Bear in mind, the cultural and evangelical elites who would have us suffer under an eternal weight of guilt about white masculinity have no problem making bedfellows with LGBT ideology, same-sex attraction, or funding Planned Parenthood. Are those really the people we want to give permission to define sin for us? 

When we see tweets like Moore's, we should ask: Who is defining sin? Is it a biblical or culturally driven definition? 

Third, biblical repentance depends on a efficacious atonement and offers a definitive restoration of relationship. 

With biblical repentance, there's confession, repentance, and restoration. Right here, right now. There are definite sins, definite sinners, and definite steps to restoration. There is the Cross of Christ and an atonement that definitively takes away God's wrath and reconciles us to Him.

For those who weaponize the apology, there's nothing but an eternal weight of guilt with no hope of actual restoration. It's a form of secular penance without any ultimate reconciliation. 

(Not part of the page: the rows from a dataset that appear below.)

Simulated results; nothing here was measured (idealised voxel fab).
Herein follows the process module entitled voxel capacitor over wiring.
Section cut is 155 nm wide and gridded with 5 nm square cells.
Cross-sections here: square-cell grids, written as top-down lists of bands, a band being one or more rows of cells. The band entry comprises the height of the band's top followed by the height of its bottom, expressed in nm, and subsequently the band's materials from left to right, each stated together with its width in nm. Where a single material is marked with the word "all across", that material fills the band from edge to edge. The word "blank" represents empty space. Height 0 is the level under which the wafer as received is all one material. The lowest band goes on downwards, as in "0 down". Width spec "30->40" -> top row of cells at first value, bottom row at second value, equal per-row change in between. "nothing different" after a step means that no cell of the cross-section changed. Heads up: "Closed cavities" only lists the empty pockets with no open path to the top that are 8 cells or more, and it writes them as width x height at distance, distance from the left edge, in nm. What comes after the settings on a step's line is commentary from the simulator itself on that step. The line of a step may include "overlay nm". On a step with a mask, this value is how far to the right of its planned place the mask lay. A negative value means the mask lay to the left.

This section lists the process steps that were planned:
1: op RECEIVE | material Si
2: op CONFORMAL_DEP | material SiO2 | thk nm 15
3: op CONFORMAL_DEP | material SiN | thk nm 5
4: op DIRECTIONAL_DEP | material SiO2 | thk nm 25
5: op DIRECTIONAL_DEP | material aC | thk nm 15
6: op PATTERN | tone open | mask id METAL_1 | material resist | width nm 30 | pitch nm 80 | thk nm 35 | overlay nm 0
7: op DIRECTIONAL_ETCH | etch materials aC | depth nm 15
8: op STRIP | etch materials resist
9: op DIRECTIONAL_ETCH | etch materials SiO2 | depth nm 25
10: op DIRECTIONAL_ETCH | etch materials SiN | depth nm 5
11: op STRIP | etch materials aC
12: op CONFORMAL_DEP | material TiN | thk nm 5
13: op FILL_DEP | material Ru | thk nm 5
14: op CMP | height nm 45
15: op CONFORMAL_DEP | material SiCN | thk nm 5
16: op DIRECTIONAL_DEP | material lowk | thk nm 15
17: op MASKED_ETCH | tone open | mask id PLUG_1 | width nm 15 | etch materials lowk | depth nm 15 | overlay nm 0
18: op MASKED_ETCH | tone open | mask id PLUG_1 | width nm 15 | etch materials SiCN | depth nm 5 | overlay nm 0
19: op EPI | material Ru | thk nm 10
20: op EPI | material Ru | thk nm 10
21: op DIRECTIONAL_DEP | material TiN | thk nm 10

Al Mohler demonstrates this identity politics ideal when he said repentance over racism (a real, historic sin in the SBC's past that virtually no one at present is guilty of) is something the denomination will have to live with indefinitely (an unbiblical definition of repentance if ever there was one). What it ends up looking like is a bunch of posturing before the world.

Fourth, biblical repentance doesn't promote partiality or silence any group after it is complete. 

Have you ever noticed that if a person does accept the heinous sin of his whiteness or maleness, he's told that he can no longer have a voice in public discourse? White men are told to shut up and let their black or brown minority sisters to take it from here on out. You don't get to participate in this conversation. 

The aim isn't a biblical impartiality or restoration but severe partiality and division of humanity into groups of oppressors and oppressed, those who get a voice and those who don't, the very things the Bible prohibits (James 2:1-7). Instead of doing what Christ's work did in tearing down dividing walls (Ephesians 2:14), the weaponized apology erects new walls and fosters enmity between groups. 

Clamoring for Power 

Ultimately, the embrace of this sort of rhetoric betrays the overwhelming desire many celebrity evangelicals have for acceptance from social elites. In order to be effective cultural witnesses, so the thought goes, evangelicalism has to show that it too cares about societally acceptable issues like backing the LGBT mob:  

The proper objects of our witness are the culturally and socially dominant—those who, for example, fill the ranks of the editorial boards of East Coast newspapers. How do we appeal to them? By seemingly taking the lead on issues that they care about and that we, as socially-conscious Christians, might as well. And the way to take the lead is by adopting their rhetorical posturing, their methods of denunciation, and their us vs. them approach to socio-rhetorical control. — Reformation500

This is also why evangelical elites hate the white working man (Deplorables), as well as every Christian who voted for Trump—they are collectively destroying these celebrity Christian's play for power in the cultural kiddie pool. Make no mistake, elitist Christianity is at war with hard men

Oddly enough, these self-appointed elites, from Russ Moore and the ERLC to SBC President J.D. Greear, claim to represent evangelicalism but the last presidential election (or current polling) doesn't seem to support that claim. The truth is, these elites don't represent a majority of the church, and especially not men: 

They are not conferred legitimacy by their alleged followers, but by meeting the standards of social legitimacy established and sustained apart from their followers—from the broader social forces of modern society. They qualify to be the face of an organization striving for a seat at the respectable table of public discourse—to “engage culture.” The divide between leader and follower is therefore a class divide. Evangelical leaders are not “one of us,” and their legitimacy has nothing to do with the consent of their “followers.” Despite being anti-anti-establishment, they have many of the privileges of the very establishment elite that regular evangelicals loath. — Reformation500

The church overwhelmingly rejected these self-appointed "leaders," which is good news. It's also interesting that the majority of working class men without college degrees voted for Trump and against the practitioners of this rhetoric. This provides an important lesson for the future of the church. 

If the church is intent on advancing the kingdom, it's got to reach the working man. And it isn't going to do that with effeminate, manipulative, passive aggressive attacks on folks who work with their hands, love their country, and support the military. It means we need more hard men in the pulpit and more violent men in our pews who don't actively disdain the working man.  

It's also time for hard men to stand up to the supposed "voices of evangelicalism" and ask, Who died and made you king?